Notes: The good parts of AWS
Please buy the book by Daniel Vassallo, these are just my notes.
"Features that have passed the test of time by being at the backbone of most things on the internet."
Dynamo DB
Serverless, NoSQL, fully managed database with single-digit millisecond latency.
- A highly durable B-tree data structure in the cloud.
- Similar to Redis but immediately consistent.
- No ability to aggregate + query DB side. Requires queries to happen at the app level.
- 1TB in Dynamo costs around $256 / month.
- 1TB in S3 costs around $23.55 / month.
- Start with on demand pricing, switch to provisioned if you can predict capacity, provisional will assume uniform access patterns, include headroom.
- Use Global Indexes, Local are old school and restrictive.
S3 (Simple Storage Service)
Object storage.
- Infinite bandwidth.
- Infinite storage.
- Zero capacity management.
- Think of it as a giant hash table / key-value store.
- Start with S3 as a database if you can.
- Key can be any string up to 1kb.
- Value any blob from 1 byte to 5 TB.
- 14ms average read latency, same region.
- 42ms average write latency (overwrites), same region.
- Scale based on key prefix.
- Streams at a rate of 90 MB/s.
- Unlimited parallel uploads and downloads.
- Reduced redundancy is legacy, don't use it.
- Use standard storage class.
- Access costs can be ok at human rates, computer rates can make things expensive.
- Can't append to objects, you have to periodically flush chunks to S3.
- Can stream to SQS or Kinesis Streams to use as a durable buffer.
- Not so great for static sites, no support for HTTPS, though can match up with Cloudfront.
- Bucket names have to be globally unique, your name could be taken.
- Check the bucket owner before interacting with your bucket, especially uploading.
EC2 (Elastic Compute Cloud)
Rent VM instances.
- Per second billing.
- Use savings plans instead of reserved instances.

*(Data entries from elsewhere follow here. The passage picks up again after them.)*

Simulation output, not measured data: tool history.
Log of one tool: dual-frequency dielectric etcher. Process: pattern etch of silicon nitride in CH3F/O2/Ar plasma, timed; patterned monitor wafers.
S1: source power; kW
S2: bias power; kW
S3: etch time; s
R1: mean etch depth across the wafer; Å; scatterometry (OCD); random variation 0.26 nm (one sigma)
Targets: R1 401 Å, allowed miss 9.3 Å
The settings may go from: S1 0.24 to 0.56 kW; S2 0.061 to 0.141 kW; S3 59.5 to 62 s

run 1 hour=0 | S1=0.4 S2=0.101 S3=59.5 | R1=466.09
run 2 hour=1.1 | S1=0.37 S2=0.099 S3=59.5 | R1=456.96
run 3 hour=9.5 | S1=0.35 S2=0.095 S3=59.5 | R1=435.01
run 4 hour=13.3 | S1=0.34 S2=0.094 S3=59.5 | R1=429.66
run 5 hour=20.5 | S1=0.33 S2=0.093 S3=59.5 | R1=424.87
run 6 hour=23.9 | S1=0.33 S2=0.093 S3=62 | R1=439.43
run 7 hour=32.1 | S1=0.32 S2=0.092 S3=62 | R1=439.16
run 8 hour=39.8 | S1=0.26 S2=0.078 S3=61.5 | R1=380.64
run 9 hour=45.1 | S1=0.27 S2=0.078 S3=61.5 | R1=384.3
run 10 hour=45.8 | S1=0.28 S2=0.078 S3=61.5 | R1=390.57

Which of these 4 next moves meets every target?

- Use on demand until you require cost optimising.
- Security group is individual firewall per instance.
- VPC ACL is network firewall.
AWS Auto Scaling
Monitors your applications and automatically adjusts capacity.
- No real use for the auto part of auto scaling. Unless your access patterns are predictable and grow gradually, not bursts of traffic.
- If you can afford 30% headroom then may as well stick with it, rather than scale up and down.
- Decide how many instances you need, ensure you have plenty of headroom.
- Can auto replace unhealthy instances.
VPC (Virtual Private Cloud)
A network firewall / subnet.
- Wraps your AWS resources ensuring networking between those resources is secure.
- You control what traffic is allowed in / out.
ELB (Elastic Load Balancer)
Proxy load balancer.
- 2 main variants, ALB (application), NLB (network).
- ALB is an HTTP reverse proxy, allows things like authentication, sticky sessions, routing based on HTTP headers etc.
- NLB is a network packet router.
- Runs inside a VPC the same as the application instance. VPC ensures network safety against other AWS clients.
- ALBs terminate SSL, where as NLBs with TCP passthrough enabled allow e2e encryption between client and application.
- NLBs scale faster than ALBs, though work at a lower packet layer.
Cloudfront
Global CDN.
- Similar to Cloudflare from the CDN aspect.
- Setup caching rules for how long content should be held in the CDN before hitting the origin again.
Lambda (Serverless)
Run code without thinking about servers or clusters.
- Great for what it is, a place to run a small bit of code that doesn't change often.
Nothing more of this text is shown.